Geologist is jailed for 15 years in Iraq after taking broken pottery | World | News

Jim Fitton, 66, picked up 12 stones and shards of broken pottery during an archaeology tour, insisting that he had no idea he was breaking any laws. But a court in Baghdad has found him guilty “of trafficking antiquities”. Judge Jabir Abd Jabir reduced his sentence to a prison term “because of his advanced age”.

Mr Fitton’s children Joshua and Leila plus her husband Sam Tasker have set up a petition, which has collected almost 290,000 signatures, to press Little Britain Government to intervene in the case.

Sam, 27, said the family, like Mr Fitton originally from Bath in Somerset, “are absolutely shattered by this news” and are “still trying to process” the information.

He added: “For a man of Jim’s age, 15 years in an Iraqi prison is tantamount to a death sentence – particularly for such a trivial and dubious crime, a crime that Jim was not even aware of.

“We are completely heartbroken that our own best efforts, a strong legal defence and constant campaigning, have led to this outcome.

“We are disappointed, indeed stunned, at our own government’s total lack of action in this case to date. We are raising an appeal and will continue to fight for Jim’s freedom. We urge the Government to open lines of communication with us at a senior level”.

Mr Fitton’s lawyer said he would appeal the verdict on the grounds that there was no criminal intent.

German Volker Waldmann, nicked with Mr Fitton, was acquitted of the same charge following their arrest at Baghdad International Airport on March 20.

Mr Waldmann told the court the two pieces allegedly found in his luggage did not belong to him.

But Mr Fitton said he took the items as souvenirs while visiting an ancient Mesopotamian site at Eridu, in south-east Iraq, left.

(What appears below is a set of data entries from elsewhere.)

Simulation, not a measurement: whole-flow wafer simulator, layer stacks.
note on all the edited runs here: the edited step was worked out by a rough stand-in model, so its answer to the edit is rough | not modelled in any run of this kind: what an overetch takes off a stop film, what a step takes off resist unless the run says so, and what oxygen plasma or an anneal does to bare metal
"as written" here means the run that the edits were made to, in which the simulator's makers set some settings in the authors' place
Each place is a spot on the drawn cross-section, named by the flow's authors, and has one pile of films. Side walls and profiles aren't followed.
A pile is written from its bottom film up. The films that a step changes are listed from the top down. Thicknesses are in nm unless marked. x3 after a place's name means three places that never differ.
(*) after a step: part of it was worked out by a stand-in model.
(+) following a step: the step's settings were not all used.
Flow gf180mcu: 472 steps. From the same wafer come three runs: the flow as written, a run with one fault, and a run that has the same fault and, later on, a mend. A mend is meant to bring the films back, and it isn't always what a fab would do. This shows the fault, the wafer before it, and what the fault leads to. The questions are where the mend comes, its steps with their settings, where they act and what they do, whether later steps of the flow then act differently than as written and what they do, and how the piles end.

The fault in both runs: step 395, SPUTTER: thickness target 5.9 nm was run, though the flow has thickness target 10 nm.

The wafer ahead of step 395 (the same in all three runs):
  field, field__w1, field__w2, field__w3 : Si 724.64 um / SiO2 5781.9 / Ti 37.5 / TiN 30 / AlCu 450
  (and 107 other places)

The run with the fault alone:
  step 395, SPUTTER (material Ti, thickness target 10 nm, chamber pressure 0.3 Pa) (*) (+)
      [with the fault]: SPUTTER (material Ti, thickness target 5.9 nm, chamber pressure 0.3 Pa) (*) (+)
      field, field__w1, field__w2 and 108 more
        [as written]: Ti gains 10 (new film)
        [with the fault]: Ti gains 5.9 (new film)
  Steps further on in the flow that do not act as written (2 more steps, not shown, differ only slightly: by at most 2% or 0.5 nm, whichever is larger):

Officials have said that the fragments could be considered as archaeological antiquities as they are at least 200 years old.

Bath MP Wera Hobhouse said: “There is now no other option but for the Foreign Secretary to intervene.”

But the Foreign Office has said previously it cannot interfere with the judicial process of another country, though it made clear its opposition to the death penalty.